Plucky LC girls, Ferris boys rule Chicken

Unbeaten Ferris boys and Lewis and Clark girls basketball teams divvied up Greater Spokane League victories Thursday night during their annual Rubber Chicken spirit rivalry, leaving it up to Chuck to break the tie.

Neither game was close. LC’s girls opened with a 61-35 triumph, and the Saxons finished by winning 65-42 in front of 5,858 rabid fans at the Arena.

Although the LC drill team wowed the crowd with its entertaining multifaceted routine during halftime of the boys game, for the third straight year Chuck the Chicken went home with Ferris.

But not until the two victorious basketball teams provided their own entertainment and each ran their GSL records to 10-0.

Defense provided the difference for LC’s girls, whose trapping full- and half-court pressure frustrated the Saxons (5-5).

It took awhile for the Tigers to get started. But the die was cast when they led Ferris 11-8 after a quarter by parlaying three turnovers into baskets.

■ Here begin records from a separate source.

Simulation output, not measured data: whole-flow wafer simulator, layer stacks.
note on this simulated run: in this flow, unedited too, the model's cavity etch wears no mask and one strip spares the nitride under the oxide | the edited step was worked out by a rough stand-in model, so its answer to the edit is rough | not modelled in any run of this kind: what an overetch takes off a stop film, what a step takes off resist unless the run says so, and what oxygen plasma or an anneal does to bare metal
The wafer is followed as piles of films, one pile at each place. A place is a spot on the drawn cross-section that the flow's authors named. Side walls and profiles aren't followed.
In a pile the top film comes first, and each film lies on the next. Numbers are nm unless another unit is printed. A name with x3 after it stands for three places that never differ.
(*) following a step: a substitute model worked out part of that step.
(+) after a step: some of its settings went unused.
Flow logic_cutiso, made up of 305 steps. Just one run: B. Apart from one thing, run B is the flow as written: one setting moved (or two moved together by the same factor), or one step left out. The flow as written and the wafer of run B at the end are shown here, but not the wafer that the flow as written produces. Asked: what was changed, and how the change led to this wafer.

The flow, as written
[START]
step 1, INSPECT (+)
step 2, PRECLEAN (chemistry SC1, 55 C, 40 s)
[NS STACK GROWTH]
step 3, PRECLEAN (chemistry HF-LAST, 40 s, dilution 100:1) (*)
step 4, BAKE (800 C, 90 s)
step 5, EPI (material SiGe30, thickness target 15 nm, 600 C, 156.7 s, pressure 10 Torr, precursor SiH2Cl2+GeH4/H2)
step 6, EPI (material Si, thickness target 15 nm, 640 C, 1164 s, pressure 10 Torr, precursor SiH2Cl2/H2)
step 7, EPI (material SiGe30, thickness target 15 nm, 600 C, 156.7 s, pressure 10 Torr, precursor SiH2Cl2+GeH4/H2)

When the Tigers ratcheted up the pressure even more and got the tempo to their liking – which is the key to their success, according to coach Jim Redmon – they scored the final 11 points of the first half to lead 34-17.

“We started all our seniors and the chemistry was different,” said Redmon of the slow start. “It took time to get the flow going.”

The second half was more to his liking.

Katelan Redmon, Lyndi Seidensticker and Brittany Kennedy, who normally starts but deferred to a senior, accounted for 26 of LC’s 34 first-half points. Kennedy had several steals to particularly disrupt Ferris.

The Saxons hit nearly 60 percent from the field, but turned the ball over 20 times and could only get off 12 shots. They didn’t end a scoring drought of nearly 8 minutes until the 4:41 mark of the third quarter.

The Tigers led 58-23 after Ula Tauala scored their first 11 points of the fourth quarter.

Tauala, a senior, had missed nearly five games because of shoulder problems.

“She’s getting better, she really is,” said Redmon. “I was hoping she’d have a breakout game, so I’m pleased.”

The Tigers are at University (9-1) Tuesday in a GSL girls showdown.

In the game that followed, there was no stopping Ferris’ boys after they fell behind early, 7-6. The Saxons scored 13 straight points, eight by Jared Karstetter, and built a 28-9 lead into the second quarter.

Karstetter finished the half with 13 points and Shawn Stockton, who was in and out of the game because of a pair of fouls, provided a second-quarter surge.

“I thought in the first half Jared came to play,” said Saxons coach Don Van Lierop. “And you could say Shawn definitely is the straw that stirs the drink. We flow smoother when he’s in the game.”

The second half was mostly Karstetter and Erick Cheadle. Karstetter finished with a game-high 23 points and Cheadle scored 12 of his 17 in the final two quarters.

Skylar Kliewer did his best to keep LC (3-7) in the game, scoring 16 points, but the Tigers never came closer than 11 – in the first half after Ferris’ early surge.

Saxons season scoring leader DeAngelo Casto scored six points, but he enjoyed the atmosphere of the Rubber Chicken and his first time in the Arena.

“I had so much fun,” he said. “I love the Arena and I love the crowd. I feed off the crowd.”

After the game, Van Lierop told his players to savor the experience, but cautioned that the win was only the first day of what he called a two-day tournament.

Tonight, Ferris hosts Mead (8-2), which has won eight of nine since its season-opening loss to the Saxons.